Four months after a brutal assault on a U.S. diplomatic compound in Benghazi killed the ambassador to Libya and three other Americans, politicians in Washington are still railing over how diplomats were left vulnerable to attack. Yet the political furor, which now threatens to hold up President Obama's national-security nominations, stands in stark contrast to the response in Libya itself. There, Libyans say, the investigation is nonoperational, if not effectively dead, with witnesses too fearful to talk and key police officers targeted for violent retribution. The stymied investigation seems a far cry from the assurances from Obama and Secretary of State Hillary Clinton, immediately after the attack, that the culprits would be caught. A somber Obama told White House reporters the morning after the attack, "Make no mistake, we will work with the Libyan government to bring to justice the killers who attacked our people."

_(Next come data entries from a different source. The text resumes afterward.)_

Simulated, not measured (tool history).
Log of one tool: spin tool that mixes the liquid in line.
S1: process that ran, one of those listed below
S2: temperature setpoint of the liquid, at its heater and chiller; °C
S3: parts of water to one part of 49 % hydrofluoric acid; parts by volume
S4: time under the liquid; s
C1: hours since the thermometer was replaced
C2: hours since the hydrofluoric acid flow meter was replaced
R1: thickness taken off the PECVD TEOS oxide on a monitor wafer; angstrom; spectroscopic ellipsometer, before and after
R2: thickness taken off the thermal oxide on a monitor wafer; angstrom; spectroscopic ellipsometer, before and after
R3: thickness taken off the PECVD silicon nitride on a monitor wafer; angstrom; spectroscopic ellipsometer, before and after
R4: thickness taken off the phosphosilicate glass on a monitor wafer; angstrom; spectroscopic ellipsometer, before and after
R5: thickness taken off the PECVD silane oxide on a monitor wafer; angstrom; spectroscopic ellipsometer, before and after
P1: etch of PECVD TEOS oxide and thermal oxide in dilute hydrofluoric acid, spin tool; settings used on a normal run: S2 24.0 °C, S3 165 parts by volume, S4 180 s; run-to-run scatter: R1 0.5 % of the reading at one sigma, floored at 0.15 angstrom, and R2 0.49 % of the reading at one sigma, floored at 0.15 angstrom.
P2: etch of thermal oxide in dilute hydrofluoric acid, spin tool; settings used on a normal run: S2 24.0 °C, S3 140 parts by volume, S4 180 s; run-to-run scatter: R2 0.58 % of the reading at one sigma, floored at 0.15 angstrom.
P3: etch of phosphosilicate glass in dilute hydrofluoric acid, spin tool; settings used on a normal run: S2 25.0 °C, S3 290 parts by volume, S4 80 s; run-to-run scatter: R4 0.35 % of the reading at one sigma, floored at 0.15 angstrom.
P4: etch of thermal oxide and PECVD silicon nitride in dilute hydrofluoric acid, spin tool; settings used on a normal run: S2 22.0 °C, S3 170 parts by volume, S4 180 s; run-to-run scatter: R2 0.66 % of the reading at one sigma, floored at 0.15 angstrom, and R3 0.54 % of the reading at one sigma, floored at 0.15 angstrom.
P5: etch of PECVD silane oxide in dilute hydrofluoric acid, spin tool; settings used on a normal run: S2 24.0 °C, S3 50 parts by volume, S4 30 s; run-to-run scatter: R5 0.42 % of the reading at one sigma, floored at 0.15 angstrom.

As the months have gone by, Libyans have come to doubt that will happen, believing that the attack was the work of armed militia too powerful for the weak central government in Tripoli to apprehend. In a phone interview on Wednesday, one Benghazi resident who did not want to be named told TIME that government security forces appeared to have decided not to stop the Sept. 11 attack while it was in progress. The resident said a colonel from the Ministry of Defense, a friend of his, had paid a social call to his home during the hours of the assault that night and had rebuffed pleas for help during the battle.
Benghazi's residents are slowly moving on and forgetting about the disastrous assault four months ago. The consulate building remains a burned-out ruin. And with al-Harzi out of jail in Tunisia, there is no suspect in custody for the attack. Mohamed Buisier, a political activist in Benghazi, who returned home in 2011 after decades in the U.S, says the only thing that reminds people of the attack these days is the noise from above, apparently U.S. drones flying over eastern Libya's main city as part of ramped-up security after the attack. Says he, "We wish they would be quieter."